The bench also directed the magistrate to consider all materials including documents and emails brought on record by the accused before the high court, noting that the high court was correct in remitting the matter to the judicial magistrate for further examination.
"We do not intend to go into the question of the merits of the allegations, and what procedure the magistrate should follow as this is an aspect which the magistrate must first consider and decide judiciously and as per the law. What is impermissible and contrary to law is an adjudication on merits of the allegations and determination of the facts as baseless, without further scrutiny and examination. Therefore, the High Court was correct in remitting the matter to the judicial magistrate for further examination," it said.
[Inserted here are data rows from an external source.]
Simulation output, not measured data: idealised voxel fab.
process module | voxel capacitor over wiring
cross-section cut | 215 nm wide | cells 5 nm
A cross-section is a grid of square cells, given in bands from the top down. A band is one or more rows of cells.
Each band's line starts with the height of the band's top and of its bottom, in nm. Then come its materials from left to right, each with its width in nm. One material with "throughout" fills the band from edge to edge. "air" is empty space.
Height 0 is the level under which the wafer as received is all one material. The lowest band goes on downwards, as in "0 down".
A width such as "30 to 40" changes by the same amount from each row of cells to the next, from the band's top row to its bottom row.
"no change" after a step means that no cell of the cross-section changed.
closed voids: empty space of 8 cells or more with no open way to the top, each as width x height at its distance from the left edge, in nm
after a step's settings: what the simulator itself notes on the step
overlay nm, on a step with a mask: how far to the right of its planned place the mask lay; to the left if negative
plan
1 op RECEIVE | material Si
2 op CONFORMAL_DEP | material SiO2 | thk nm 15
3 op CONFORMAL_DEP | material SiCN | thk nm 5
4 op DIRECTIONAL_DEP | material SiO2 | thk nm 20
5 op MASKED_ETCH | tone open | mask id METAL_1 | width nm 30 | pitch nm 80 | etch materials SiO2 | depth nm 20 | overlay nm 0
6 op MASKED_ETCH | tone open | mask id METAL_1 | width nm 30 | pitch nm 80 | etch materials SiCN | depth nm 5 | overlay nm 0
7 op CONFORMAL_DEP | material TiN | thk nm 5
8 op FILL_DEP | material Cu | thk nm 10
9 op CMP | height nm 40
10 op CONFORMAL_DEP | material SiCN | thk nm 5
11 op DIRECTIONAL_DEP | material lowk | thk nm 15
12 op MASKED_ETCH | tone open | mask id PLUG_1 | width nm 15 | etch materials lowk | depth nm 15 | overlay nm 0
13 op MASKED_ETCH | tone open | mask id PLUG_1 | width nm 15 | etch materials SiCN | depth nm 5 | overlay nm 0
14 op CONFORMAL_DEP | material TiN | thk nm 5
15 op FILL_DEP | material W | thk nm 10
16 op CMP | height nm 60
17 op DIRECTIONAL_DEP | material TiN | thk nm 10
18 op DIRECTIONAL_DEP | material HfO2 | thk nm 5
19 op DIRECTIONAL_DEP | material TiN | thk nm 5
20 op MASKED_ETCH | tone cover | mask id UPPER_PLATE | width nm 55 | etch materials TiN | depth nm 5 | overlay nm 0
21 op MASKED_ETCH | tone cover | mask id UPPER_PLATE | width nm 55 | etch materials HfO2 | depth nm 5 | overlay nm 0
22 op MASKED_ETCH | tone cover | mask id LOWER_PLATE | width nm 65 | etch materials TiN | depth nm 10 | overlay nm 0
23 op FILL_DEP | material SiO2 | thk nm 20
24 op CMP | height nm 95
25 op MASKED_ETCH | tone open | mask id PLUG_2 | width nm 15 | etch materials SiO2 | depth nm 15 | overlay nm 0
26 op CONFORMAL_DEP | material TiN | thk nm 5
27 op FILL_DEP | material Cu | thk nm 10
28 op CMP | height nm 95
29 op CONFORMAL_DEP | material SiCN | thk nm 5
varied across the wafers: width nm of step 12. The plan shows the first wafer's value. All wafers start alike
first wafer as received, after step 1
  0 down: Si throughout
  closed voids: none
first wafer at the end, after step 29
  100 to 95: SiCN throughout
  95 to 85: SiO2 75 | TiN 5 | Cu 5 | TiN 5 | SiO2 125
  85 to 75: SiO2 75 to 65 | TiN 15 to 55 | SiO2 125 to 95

The bench noted that while examining the question of delay in making the complaint, the courts must remain alive to the fact that it is difficult for a woman to come forward and make a statement alleging rape or sexual assault. "Every criminal case, it is stated, is a voyage of discovery in which truth is the quest. Right from the inception of the judicial system, it has been accepted that discovery, vindication and establishment of truth are the primary purposes underlying the existence of the courts of justice," it said.
"However, the supremacy of truth is easier to assert than to define. Often this task becomes difficult when contradictory factual positions are asserted duly supported and affirmed on oath."
Counsel, representing the accused, that complainant was not a timid victim inasmuch as she was an experienced social/political worker, had a history of filing FIRs including for rape, had earlier filed FIRs against the accused in the instant case for other offences and indeed had invoked police powers against several powerful people.
Counsel, terming the complaint as abuse of process, alleged that in an FIR filed on August 31, 2018, she had made allegations of rape against a third person who is a worker of the BJP.